Thirty years after the region embarked on large-scale liberalization, trade policy could have been expected to become all but irrelevant. Instead, a mismatch between expectations and what could realistically be delivered set the stage for much of the disappointment, skepticism, and fatigue regarding trade policy in the region, particularly in the early 2000s. By setting the bar unrealistically high, governments and analysts made trade policies an easy target for special interests that were hurt by liberalization and for those ideologically opposed to free trade. The most immediate victims were the more tangible growth and welfare gains, whose relevance was lost amid the noise of grandiose visions. Liberalization made most countries better off, on the back of substantive productivity gains. The growth results are also impressive. On the other hand, the employment and inequality outcomes fell short of expectations. Acknowledging these lessons on the limits of trade and investment policies and the need for complementary action is important, but putting together an effective policy agenda for the future involves other challenges—some old, some new—brought on by geopolitical and technological changes. Trade is a hot issue in today’s world, and this book provides informed suggestions on how Latin America and the Caribbean can successfully confront this heat.
 
Chapter Highlights
  • Excessive expectations on the promises of free trade led to disappointment, skepticism and reform fatigue, and in some cases, to policy reversals.
  • Liberalization brought many benefits, including faster growth. Our study finds that a tariff cut accelerates per capita GDP growth. And most Latin Americans favor deeper integration.

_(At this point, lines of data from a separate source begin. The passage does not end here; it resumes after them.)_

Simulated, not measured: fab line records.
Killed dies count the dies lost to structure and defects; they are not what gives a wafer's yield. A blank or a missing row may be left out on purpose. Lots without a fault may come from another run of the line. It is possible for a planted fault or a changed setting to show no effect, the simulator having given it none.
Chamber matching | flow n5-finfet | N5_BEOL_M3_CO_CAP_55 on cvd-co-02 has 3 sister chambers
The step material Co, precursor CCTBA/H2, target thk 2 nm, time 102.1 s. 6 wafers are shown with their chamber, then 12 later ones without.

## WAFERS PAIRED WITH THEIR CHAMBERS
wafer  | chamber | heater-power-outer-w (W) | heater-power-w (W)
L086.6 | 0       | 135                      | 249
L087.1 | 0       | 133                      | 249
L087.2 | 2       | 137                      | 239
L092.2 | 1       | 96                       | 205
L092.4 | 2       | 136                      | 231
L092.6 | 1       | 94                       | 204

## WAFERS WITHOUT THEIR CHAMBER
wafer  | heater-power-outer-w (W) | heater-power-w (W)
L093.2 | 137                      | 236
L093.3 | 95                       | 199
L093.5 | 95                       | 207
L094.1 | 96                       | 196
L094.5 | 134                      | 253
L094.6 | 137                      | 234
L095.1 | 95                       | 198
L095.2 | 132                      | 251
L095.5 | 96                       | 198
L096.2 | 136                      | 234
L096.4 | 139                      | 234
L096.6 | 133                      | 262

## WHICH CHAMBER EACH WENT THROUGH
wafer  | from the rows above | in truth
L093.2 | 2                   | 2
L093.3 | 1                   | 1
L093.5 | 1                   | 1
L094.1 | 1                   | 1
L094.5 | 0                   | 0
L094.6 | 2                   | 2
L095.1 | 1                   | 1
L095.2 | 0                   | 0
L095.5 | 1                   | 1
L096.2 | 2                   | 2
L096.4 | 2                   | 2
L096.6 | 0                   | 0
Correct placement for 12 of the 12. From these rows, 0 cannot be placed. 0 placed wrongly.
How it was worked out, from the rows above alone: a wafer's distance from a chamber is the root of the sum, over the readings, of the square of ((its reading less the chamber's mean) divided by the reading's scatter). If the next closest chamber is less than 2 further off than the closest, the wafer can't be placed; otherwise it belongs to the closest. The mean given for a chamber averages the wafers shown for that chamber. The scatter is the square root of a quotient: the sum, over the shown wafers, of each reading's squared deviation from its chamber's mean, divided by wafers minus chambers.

  • Some sectors and workers lose with free trade, however, and have incentives to block trade reform. Implementing good trade policies requires a deep understanding of the political economy of trade policy and an adequate institutional architecture for trade policy management.
  • Successful trade policies also require a complementary agenda to facilitate factor reallocation and protect those who are made worse off, in order to make the most of the opportunities offered by global integration, while mitigating associated risks.